According to Bloomsbury International, one voting method in ancient Greece involved (uncooked) beans. If you were voting yes on a certain matter, you’d place a white bean in the jar; if you were voting no, you’d use your black bean. The jar wasn’t transparent, and since the votes were meant to be kept secret until the final tally, someone who accidentally knocked it over mid-vote was literally spilling the beans—and figuratively spilling the beans about the results.

While we don’t know for sure that the phrase spill the beans really does date all the way back to ancient times, we do know that people have used the word spill to mean “divulge” at least since the 16th century. The Oxford English Dictionary’s earliest known reference of it is from a letter written by Spanish chronicler Antonio de Guevara sometime before his death in 1545 (the word spill appears in Edward Hellowes’s 1577 translation of the letter).

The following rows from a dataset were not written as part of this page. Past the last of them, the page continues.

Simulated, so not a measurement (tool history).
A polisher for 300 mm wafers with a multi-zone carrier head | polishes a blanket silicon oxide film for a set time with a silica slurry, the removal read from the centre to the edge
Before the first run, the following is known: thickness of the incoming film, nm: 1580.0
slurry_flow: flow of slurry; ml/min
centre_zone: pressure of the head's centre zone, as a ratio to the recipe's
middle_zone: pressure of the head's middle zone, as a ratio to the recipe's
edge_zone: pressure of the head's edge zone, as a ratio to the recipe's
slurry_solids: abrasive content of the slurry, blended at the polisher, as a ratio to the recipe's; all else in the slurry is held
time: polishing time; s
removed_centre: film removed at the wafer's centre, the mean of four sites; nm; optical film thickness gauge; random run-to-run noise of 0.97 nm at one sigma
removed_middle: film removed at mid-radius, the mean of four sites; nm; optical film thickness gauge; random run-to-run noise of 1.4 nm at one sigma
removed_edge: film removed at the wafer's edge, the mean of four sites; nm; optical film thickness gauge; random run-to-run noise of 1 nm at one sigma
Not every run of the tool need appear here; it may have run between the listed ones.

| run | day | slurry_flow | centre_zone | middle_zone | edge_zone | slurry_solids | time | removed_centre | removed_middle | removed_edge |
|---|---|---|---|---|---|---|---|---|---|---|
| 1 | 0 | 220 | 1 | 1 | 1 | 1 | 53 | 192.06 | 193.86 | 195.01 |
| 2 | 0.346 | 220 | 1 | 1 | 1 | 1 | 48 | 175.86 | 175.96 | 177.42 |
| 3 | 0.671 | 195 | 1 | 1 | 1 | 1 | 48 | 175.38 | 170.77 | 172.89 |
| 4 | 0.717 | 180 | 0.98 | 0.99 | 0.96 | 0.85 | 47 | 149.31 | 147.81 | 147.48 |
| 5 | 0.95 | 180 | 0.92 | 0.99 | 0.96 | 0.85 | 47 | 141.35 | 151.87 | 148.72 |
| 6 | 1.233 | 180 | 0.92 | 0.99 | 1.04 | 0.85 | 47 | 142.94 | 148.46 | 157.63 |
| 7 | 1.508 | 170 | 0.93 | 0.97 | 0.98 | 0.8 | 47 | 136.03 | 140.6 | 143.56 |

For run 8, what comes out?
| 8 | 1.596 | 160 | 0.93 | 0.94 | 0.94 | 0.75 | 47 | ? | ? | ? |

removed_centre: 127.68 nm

Writers started to pair spill with beans during the 20th century. The first known mention is from Thomas K. Holmes’s 1919 novel The Man From Tall Timber: “‘Mother certainly has spilled the beans!’ thought Stafford in vast amusement.”

In short, it’s still a mystery why people decided that beans were an ideal food to describe spilling secrets. As for whether you’re imagining hard, raw beans like the Greeks used or the tender, seasoned beans from Kevin Malone’s ill-fated chili, we’ll leave that up to you.